2. Yeats uses symbols to express some of his most profound ideas. What symbols in this poem appeal to you? Use reference to the text in your response.
3. ‘Yeats is yearning for order, and fearing anarchy.’ Discuss two ways in which the poem illustrates this statement. Support your answer with reference to the text.
1. This is a political poem. What kind of political vision does it convey? Illustrate your answer with reference to the text.
1. The poets view is very interesting, but I think it can be criticized in some aspects, and that’s why I don’t have the totally same opinion as he does.
Of course no one can have more influence on our live, and decide about our future more than mother earth, but politics play a very important role in our daily life too. And I believe that politics can change many different aspects in our world, but of course it can’t change it alone, it needs our help and support to execute the ideas that have been made.
2. Probably there are two main symbols in this poem that impress the reader most.

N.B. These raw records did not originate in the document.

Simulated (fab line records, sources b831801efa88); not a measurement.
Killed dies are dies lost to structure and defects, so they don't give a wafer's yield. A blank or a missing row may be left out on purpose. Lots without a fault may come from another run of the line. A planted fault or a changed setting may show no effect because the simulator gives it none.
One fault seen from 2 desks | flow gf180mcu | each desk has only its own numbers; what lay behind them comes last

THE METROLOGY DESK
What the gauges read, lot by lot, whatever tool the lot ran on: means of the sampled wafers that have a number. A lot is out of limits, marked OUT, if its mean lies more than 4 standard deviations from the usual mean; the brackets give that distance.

The first one is the falcon and his falconer. This can be interpreted in many different ways as well. In my opinion, in Yeats sight we are the falcon that keeps flying more, and more away from his falconer. And if the bird flies too far away, soon it cannot be directed anymore. Maybe that is what he meant with his idea of Christianity as well. Jesus is our falconer, but we are constantly flying more and more away from his control, in this case ideals.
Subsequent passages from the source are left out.